Back in 2010, with the Winter Olympics in town, the municipality held a six-week “Warmup to 2010” with teams of staff participating in activities loosely based on the Olympics, such as cross-country skiing with 12-foot wood planks.
“(They were) fun activities that combined all the elements of wellness — mind, body, spirit types of activities — and that’s really the pillars of all our programs,” says Dennis.
“By doing these kinds of initiatives, our hope is that we keep our workforce healthy for a longer period of time and, hopefully, that turns into a longer-term employee in terms of not retiring as early as they might have decided they wanted to.”
There’s also an in-house gym, with about 300 of the organization’s 1,700 employees registered, along with 50 to 75 people who are registered to use community centres.
The program enjoys strong participation, largely because of convenience, employee input and topical, relevant initiatives.
“It’s really making it employee-centred as opposed to us saying, ‘Well, I think this is what we should do’ — what do the staff want? So I think that’s a big piece of it,” says Dennis.
“And creating the opportunities that the research is also saying are important factors to the general population, so things around elder care.”
Return on investment
Years ago, when the city first started the program, it looked to private sector employers with wellness initiatives and found those that measured the return on investment were more likely to keep the program going when budgets were cut, says Dennis.
So all the city’s programs have metrics around them, be they informal or formal.
“Part of the reason that organizations are questioning their return on investment is many of the wellness programs are not putting metrics in place to be able to measure, so how can they tell the story?” she says.
There are several indicators Dennis looks at. For example, if there’s a 12-week program, it’s about looking at whether people form habits within the time frame because if they do, there’s a greater likelihood they will stay active post-program, she says. As a result, the city does before- and-after measurements to look for improvements in physical activities and physiological health parameters.
“To me, that’s success if they’re taking the information and doing something with it, then we’re being successful in implementing a change and a shift in the perspectives on a healthy lifestyle,” says Dennis.
“We know from the literature that when these parameters are improved, it translates into decreased benefit costs, decreased sick time, increased productivity, decreased presenteeism, so we kind of combine homegrown stats with what the literature is saying, and then we’re able to tell the story.”

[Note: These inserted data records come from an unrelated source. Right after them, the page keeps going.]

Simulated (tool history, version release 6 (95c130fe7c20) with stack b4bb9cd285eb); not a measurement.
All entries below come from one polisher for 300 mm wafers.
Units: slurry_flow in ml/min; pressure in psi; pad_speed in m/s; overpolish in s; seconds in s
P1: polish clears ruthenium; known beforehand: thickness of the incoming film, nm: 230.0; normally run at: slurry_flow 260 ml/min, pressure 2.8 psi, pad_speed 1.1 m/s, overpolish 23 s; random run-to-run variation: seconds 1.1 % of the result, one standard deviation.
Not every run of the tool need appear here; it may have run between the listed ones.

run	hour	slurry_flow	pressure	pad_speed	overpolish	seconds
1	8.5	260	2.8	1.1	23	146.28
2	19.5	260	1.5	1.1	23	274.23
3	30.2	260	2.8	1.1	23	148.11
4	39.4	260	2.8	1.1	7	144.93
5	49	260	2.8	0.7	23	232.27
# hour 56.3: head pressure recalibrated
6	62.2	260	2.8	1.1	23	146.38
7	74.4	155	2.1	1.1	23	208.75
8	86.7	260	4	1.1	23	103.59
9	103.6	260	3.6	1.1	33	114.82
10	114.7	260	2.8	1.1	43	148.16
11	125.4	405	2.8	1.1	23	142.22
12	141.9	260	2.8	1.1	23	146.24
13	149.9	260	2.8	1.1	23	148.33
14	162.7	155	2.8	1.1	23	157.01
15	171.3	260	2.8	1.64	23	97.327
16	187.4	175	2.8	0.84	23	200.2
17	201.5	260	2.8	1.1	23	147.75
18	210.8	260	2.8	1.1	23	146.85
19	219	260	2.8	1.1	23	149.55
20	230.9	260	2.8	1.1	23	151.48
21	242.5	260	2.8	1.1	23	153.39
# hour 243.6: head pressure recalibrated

And while smaller organizations may be concerned about the costs of a health and wellness program, there are options. The services at the City of Richmond are provided at little to no cost, says Dennis, adding it’s about leveraging community relationships with groups such as the Heart and Stroke Foundation.
The city also asks staff to share any special skills they have, which led to the lessons on fly fishing and guitar playing, she says. “It also creates an opportunity for staff to strut their stuff.”
And the support of HR is key, says Dennis.
“Being embedded within the human resources department also allows me the opportunity to work with a variety of different portfolio managers that say, ‘Wow, we’re having a real issue with this in our department, can you help us out or connect us with some information that we can share with the management team of that area?’ So even having that level of embracing of the program through the HR department has really helped as well.”